Today I learned something I thought was awesome. My colleague Dr. Timm Oertel introduced me to this nice little theorem: the Borsuk-Ulam theorem. It roughly says: Every continuous function on an n-sphere to Euclidean n-space has a pair of antipodal points with the same value.

What does this mean?

Circles

For a continuous function on a circle, there exists a pair of opposite points on the circle with the same value.

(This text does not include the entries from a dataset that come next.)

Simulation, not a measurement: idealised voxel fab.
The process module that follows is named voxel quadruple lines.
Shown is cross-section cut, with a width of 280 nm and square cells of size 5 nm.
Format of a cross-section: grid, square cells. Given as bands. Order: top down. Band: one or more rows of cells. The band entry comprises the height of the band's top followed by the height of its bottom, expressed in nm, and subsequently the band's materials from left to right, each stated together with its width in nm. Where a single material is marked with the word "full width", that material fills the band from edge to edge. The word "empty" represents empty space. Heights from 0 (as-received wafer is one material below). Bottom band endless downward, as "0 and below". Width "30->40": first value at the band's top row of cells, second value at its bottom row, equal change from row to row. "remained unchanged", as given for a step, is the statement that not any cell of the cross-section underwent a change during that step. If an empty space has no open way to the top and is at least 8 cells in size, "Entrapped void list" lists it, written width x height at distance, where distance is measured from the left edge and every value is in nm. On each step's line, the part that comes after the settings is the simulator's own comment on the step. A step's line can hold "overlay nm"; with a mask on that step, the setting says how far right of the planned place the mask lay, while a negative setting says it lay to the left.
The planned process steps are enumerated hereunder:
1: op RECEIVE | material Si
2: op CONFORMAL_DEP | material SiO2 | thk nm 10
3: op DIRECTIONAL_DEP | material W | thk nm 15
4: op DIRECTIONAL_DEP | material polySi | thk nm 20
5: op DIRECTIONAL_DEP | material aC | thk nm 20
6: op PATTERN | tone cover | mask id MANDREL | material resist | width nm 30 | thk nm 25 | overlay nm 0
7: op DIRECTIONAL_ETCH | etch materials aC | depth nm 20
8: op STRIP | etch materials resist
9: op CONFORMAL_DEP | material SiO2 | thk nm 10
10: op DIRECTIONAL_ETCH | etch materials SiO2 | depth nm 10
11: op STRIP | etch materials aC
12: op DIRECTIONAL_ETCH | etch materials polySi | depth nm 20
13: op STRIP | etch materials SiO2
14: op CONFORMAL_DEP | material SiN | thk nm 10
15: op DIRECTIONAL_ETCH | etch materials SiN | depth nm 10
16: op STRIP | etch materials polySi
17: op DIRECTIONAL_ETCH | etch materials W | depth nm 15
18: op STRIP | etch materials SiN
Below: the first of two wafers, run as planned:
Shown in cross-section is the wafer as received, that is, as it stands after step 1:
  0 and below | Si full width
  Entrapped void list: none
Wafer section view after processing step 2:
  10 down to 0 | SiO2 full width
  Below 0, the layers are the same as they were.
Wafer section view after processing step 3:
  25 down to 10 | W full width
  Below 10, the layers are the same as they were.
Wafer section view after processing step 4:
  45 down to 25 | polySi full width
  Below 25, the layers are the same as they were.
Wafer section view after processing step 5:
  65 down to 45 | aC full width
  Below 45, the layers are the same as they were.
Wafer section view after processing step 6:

Imagine a 2D world covered in continuous mountains (no vertical cliffs or drops):

This theorem tells us that there exists a pair of points exactly opposite each other, with the exact same mountain height:

Why is this true? Well we can flatten out this world as a one dimentional function \(f(x)\), comparing the top of the circle (positive \(x\)) to the bottom (negative \(x\)):

  • A pair of opposite points on the circle would be the negative of the other, \(y\) and \(-y\).
  • If they both have the same value or height, then \(f(y) - f(-y) = 0\).
  • Consider the function \(g(x) = f(x) - f(-x)\).
  • This is an odd function, as \(g(-x) = f(-x) - f(x) = -\left(f(x) - f(-x)\right) = -g(x)\):

A continuous odd function always has a zero (it is continuous so no jumps, and must pass from \(-g(x)\) to \(g(x)\)). So there must exist some value \(y\) such that \(g(y) = f(y) - f(-y) = 0\), that is opposite points that have the same height.

Spheres

In more diementions this is even more bonkers! The full statement of the theorem gives that for continuous function \(f: S^n \rightarrow \mathbb{R}^n\) there exists a point \(y\) such that \(f(y) = f(-y)\).

On a sphere, \(f\) is a function with two values. For example, consider the Earth as a sphere, and \(f\) is a function that gives the values of the temperature and humidity (reasonably assuming that both are continuous). There exists two points exactly opposite eachother on the Earth that have the exact same temperature and humidity!

This is also dicussed in this Forbes article. Considering any higher dimentions would hurt my brain, but these examples blew my mind.